When I took my first Bikram Yoga Class, I was 22 years old. I was a landscaper by day and a heavy drinker by night. I paired my Budweisers each day with at least one dozen American Spirits, if not two. My job was hard on my body and my best friend and I relaxed at the end of the day with some well-deserved brews.
After my first class, I felt amazing. The class itself was hard and uncomfortable, but after I felt light and happy. At the time, I didn’t know anything about the “yoga high” or what was happening in my body.
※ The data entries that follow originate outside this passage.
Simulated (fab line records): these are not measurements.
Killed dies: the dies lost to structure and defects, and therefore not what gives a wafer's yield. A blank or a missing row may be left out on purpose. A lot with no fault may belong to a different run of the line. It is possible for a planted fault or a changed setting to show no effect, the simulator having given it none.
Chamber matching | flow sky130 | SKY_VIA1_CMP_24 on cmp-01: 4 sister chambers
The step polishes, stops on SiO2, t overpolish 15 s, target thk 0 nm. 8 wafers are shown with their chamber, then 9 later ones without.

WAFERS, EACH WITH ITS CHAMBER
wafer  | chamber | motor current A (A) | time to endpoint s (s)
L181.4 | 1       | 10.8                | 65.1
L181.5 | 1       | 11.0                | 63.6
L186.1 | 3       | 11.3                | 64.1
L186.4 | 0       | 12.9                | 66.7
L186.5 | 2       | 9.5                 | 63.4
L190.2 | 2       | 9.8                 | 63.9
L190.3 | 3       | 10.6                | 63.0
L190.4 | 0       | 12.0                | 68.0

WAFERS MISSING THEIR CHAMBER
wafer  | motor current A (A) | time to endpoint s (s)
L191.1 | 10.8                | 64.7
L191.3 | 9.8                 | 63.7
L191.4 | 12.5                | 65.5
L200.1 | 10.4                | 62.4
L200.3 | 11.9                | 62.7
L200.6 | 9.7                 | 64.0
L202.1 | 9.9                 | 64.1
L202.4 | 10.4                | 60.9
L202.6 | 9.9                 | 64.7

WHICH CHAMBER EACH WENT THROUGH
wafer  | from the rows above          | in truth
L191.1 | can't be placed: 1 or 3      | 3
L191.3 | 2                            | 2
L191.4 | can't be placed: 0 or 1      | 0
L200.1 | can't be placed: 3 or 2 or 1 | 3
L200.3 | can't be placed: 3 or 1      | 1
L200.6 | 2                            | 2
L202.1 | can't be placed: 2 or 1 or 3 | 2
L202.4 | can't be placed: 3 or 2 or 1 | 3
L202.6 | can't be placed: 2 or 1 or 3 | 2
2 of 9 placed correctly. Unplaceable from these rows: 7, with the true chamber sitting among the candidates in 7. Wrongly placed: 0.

I felt amazing, but had the perfect excuse not to return. I was too young to need this type of yoga. It was hard and I was uncomfortable for several hours out of the day. Yes, it’s only a 90-minute class, but I suffered from severe anxiety. I was uncomfortable from the moment I agreed to go until I was leaving the parking lot.
I have lived my whole life uncomfortable in my own skin.
So I quit. It took me five years to get back on the mat again. At this point in my life, was no longer drinking, but still smoked a pack a day. I started out small, going to class a couple of times a week. The classes were still as hard as I remembered, but I had lost the bloat that comes from drinking a six pack of tall boys a night and that made the classes more tolerable. My lungs burned in class, but not enough to keep me from craving that all-too-welcoming post-yoga smoke.
When we got a positive pregnancy test, I finally gave up the smokes. My daughter wasn’t going to grow up in a house with a smoker. Unfortunately, I also gave up the yoga. I wish I had known then what I know now about how yoga eases the effects of withdrawals physiologically, emotionally, and mentally.
I spent six years without drinking before deciding when my second child was two that my earlier struggles with drinking were probably just from being young and immature. I couldn’t handle my drinking before, but now I’d be able to cope and limit myself and control the types of behaviors that led me to quit in my early twenties.
I was a social worker, stressed to the max. Within a year, I was back drinking another six-pack most days and taking my stress out on everyone around me. I was so stressed that I needed a beer to relax. The ironic part is that the alcohol always made my anxiety worse.
I was right back to that old, ingrained, fight-or-flight behavior. I knew something had to give. My wife had given up telling me that she knew something that really would help with my stress, but I wasn’t going to practice yoga when I couldn’t get to class every day.
I was miserable and the stakes only kept getting higher at my job. I made the choice to leave my high-stress, unpredictable job and attend yoga teacher training. This scared me to death. I couldn’t talk in front of two people, answer the phone at my house, or make an appointment for myself. Forget about standing on a podium and teaching yoga to a large group of people. Somewhere, I found the courage to go anyway.
I went to training and the question that played in my mind over and over again throughout those 99 classes surprised me. The question wasn’t whether I’d be able to teach; it was whether I’d be strong enough to keep up the sobriety that I’d sustained for two months when I got out of Yoga Hell. I had this underlying pull telling me it was time to give it all up, but I wasn’t ready. I continued to drink for another two years after graduating from teacher training.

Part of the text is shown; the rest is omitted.